Mach Industries, a two-year-old defense startup founded by a then 19-year-old college dropout, has added $100 million to its funding in the race to upgrade airborne warfighting.
Mach will use the Series B financing to expand its unmanned military aircraft production and build advanced jet propulsion systems. Mach, which began in 2023, has raised about $185 million to date.
The investment round signals a growing interest in defense startups by Silicon Valley investors, who in past years have been disdainful of the industry. Costa Mesa-based Anduril Industries, a defense startup founded in 2017, is considered one of the nation’s hottest startups with a valuation that has soared to $30.5 billion.
Mach Industries’ latest financing round was led by Khosla Ventures and Bedrock Capital, with participation from Sequoia Capital and existing investors.
San Francisco-based Bedrock, which previously backed the company at the seed stage and led its Series A, was founded by Geoff Lewis, who led the first financing round in Lyft.
Sequoia Capital is famous for early investments in Apple, Google and Nvidia. Khosla Ventures was founded by Vinod Khosla, the founding CEO of Sun Microsystems in 1982.
“Mach has developed a fundamentally new way to deliver tactical unmanned capabilities–faster, cheaper, and with fewer constraints than traditional defense players,” Keith Rabois of Khosla Ventures said in a statement. “Their model is purpose-built for the realities of modern conflict.”
The Three Systems
Huntington Beach-based Mach Industries is making three main systems for armed services use:
– Viper, a jet-powered vertical takeoff cruise missile. Viper has a range of 180 miles and can carry a more than 22-pound warhead. It is designed to be launched from beyond enemy radar range, reducing the possibility of detection. The Army Applications Laboratory awarded Mach a contract to develop the unmanned weapon earlier this year.
– A high-altitude glider plane named Glide that can strike targets from miles away.
n Stratos, a giant balloon equipped with sensors and communication capabilities that can operate at extreme altitudes for several months.
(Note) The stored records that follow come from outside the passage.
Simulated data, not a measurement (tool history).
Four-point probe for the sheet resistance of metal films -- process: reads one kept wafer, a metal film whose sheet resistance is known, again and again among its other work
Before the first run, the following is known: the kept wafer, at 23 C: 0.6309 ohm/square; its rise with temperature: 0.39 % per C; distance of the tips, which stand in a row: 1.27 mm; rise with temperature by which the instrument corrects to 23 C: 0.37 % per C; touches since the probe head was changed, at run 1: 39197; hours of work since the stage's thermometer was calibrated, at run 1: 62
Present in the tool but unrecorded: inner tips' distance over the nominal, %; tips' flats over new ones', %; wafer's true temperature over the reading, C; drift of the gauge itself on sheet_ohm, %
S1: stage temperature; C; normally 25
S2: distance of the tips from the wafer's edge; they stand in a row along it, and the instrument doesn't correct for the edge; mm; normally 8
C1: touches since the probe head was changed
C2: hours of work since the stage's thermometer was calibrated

Mach Industries said it is also developing “micro-jet engines” to propel unmanned military aircraft.
MIT Dropout, Founder
The company was founded by MIT-dropout Ethan Thornton in 2023 when he was 19 years old.
“Mach Industries exists to enhance national readiness and preserve America’s strategic edge,” Thornton, who is the CEO, said in the statement. “Global security depends on America’s ability to create asymmetric unmanned capability. That means scaling production, building new facilities and fielding systems that deter conflict.”
The company is working in a 115,000-square foot facility in Huntington Beach.
Mach’s goal is to create weapons with “the ability to carry out strikes at very long ranges,” Thornton told the website TechCrunch, which said the startup’s estimated value is $470 million.
Calling itself “a new industrial base for the unmanned era of American defense,” Mach is competing in a crowded field of defense newcomers, including Orange County.
In neighboring Costa Mesa, Palmer Luckey’s Anduril Industries is banking heavily on various drones, while Dzyne Technologies is a military drone maker with its main manufacturing site in Irvine.
The exact role that drones and other unmanned aircraft will play in wartime is still being defined; early reports suggest they have been used successfully in Ukraine and Iran war zones.
However, the U.S. B-2 bomber attacks earlier this month against Iranian nuclear facilities demonstrate that massive bombs and sleek warplanes such as the F-35 fighter jets will still carry the biggest military load for now.
High-Profile Investors
Mach Industries will also use the money to build its flagship factory, called Forge, in Huntington Beach.
The defense company works with customers across the U.S. Department of Defense–including the Army, Air Force, and SOCOM–as well as allied governments.
Mach sees a broad role in settling global conflicts.
“By vertically integrating weapons, propulsion and manufacturing, Mach delivers the speed, adaptability and resilience required to preserve the allied edge in an increasingly contested world,” the company says.
Mach said it has also secured significant contracts and infrastructure investments.
In March, Mach said it will make military drones with Heven Drones, a Florida-based company with an R&D center in Israel.
Mach Industries Aims to Win Battle Against China’s Drones
The way CEO Ethan Thornton sees it, his Mach Industries may be the last barrier against totalitarianism.
A post on the company’s website describes how “China is winning” the military race and Mach is there to claw back terrain. Mach Industries says its goals include breaking the dominance of Chinese production of drones and other unmanned warfighting aircraft.
“To produce, we are building verticalized and decentralized manufacturing. When supply chains collapse, Mach will endure,” the company says.
“Because we don’t just fight to win the next war. We fight to guarantee perpetual western strength.”
The end of Mach’s sobering message:
“Mach must forge the unmanned future, or a totalitarian state will.”